If the leader coordinator fails, the new leader retrieves all the in-progress batches from the replicated state machine and restarts the batch from the last known completed step of the batch execution. Only the current raft leader in the coordinator cluster actively executes batches, issues RPCs to shards, and listens for incoming RPCs from sentinels.

Locking Shard

Shards store a subset of the UHS based on a fixed range of hash prefixes. Like coordinators, shards are replicated in raft clusters and only the leader processes RPCs. Shards combine each UHS element with a lock labelled with an identifier to determine which transaction batch holds the lock, if any. Shards listen on two separate RPC interfaces, one for coordinators allowing mutation of the UHS, and another providing a read-only view of the UHS for end-users. If a shard receives the same RPC more than once consecutively (i.e., two consecutive "lock" RPCs with the same batch ID), the shard responds with the previous response without performing additional mutations of the UHS.

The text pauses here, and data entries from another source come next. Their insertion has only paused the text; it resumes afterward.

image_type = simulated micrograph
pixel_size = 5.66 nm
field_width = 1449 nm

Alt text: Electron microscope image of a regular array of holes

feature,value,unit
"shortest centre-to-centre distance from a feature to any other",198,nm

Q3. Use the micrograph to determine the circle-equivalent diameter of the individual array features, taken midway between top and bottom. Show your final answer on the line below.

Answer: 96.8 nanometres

Lock (see cbdc::locking_shard::locking_shard::lock_outputs)

Coordinators use the lock RPC to atomically lock multiple UHS elements on the shard. The shard iterates over each transaction in the batch and searches for its input hashes in the UHS. If the hash is present and unlocked, the shard locks the hash and labels the lock with the batches unique ID. The shard stores the transactions provided in the batch so they do not have to be re-sent for the subsequent apply RPC from the coordinator. The shard responds to the coordinator indicating which transactions in the batch had all their inputs locked successfully.

Apply (see cbdc::locking_shard::locking_shard::apply_outputs)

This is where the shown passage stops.